If Elon Musk was persuaded to force Starlink internet into China’s backyard, Beijing would likely retaliate with production or import bans on Tesla, and recent developments show how sensitive the company is to losing market access there. Likewise, Musk’s SpaceX company behind Starlink, recently valued at $74 billion, may face related financial retaliation. Should Amazon’s Project Kuiper, once off the ground, attempt to skirt broadcast regulations, the company’s $13.5 billion yearly market in cloud computing services may find pushback and fewer government contracts around the world.
Reality Check
Satellite internet may seem like an appealing answer to internet shutdowns and rampant censorship. Next generation technologies and satellite constellations do address some speed and security challenges of their predecessors. However, although satellite technology already provides limited opportunities for civil society in closed spaces, even next generation satellite internet isn’t a ready mainstream tool for circumventing digital dictatorship. Until there are many more satellites in orbit, geographic range is limited, and there are challenges to getting antenna receivers into closed civic spaces. Even then, international spectrum regulation concerns may position political sovereignty at odds with the right to freedom of expression and access to information online.

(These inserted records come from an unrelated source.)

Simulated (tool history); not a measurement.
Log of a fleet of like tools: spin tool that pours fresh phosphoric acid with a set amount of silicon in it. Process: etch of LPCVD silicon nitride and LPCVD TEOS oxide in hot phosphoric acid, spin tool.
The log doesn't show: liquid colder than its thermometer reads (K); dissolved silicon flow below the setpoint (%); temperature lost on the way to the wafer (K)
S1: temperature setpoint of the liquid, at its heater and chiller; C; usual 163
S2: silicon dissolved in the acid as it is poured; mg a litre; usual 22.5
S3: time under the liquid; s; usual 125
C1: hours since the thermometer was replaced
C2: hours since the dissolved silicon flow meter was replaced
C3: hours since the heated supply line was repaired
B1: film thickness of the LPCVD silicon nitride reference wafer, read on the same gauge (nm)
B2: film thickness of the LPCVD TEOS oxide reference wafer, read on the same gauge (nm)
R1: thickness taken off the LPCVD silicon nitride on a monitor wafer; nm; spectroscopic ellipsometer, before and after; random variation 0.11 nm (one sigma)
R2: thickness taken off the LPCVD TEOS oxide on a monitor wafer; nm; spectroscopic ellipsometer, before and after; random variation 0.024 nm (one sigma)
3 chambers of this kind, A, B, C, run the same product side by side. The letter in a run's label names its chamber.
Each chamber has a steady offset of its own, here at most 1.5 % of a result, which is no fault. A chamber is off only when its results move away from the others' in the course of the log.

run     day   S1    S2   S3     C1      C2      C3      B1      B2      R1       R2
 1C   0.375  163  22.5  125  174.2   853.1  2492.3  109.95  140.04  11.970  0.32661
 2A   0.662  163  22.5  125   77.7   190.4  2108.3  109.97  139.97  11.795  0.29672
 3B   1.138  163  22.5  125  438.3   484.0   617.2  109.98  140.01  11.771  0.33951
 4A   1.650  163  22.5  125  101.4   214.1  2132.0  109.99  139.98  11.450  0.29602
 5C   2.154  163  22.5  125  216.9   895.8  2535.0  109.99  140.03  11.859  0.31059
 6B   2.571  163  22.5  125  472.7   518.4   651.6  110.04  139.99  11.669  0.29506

On the other hand, what happens when just a few private companies are responsible for global internet access? Certainly, universal connectivity is an ideal for evading shutdowns and government censorship, but we should also be vigilant against satellite internet monopolies threatening net neutrality.
So Elon Musk will not save the world from internet shutdowns, but advances in satellite technology and advocacy toward regulatory changes might make it harder for digital dictators to assault internet freedom in the future.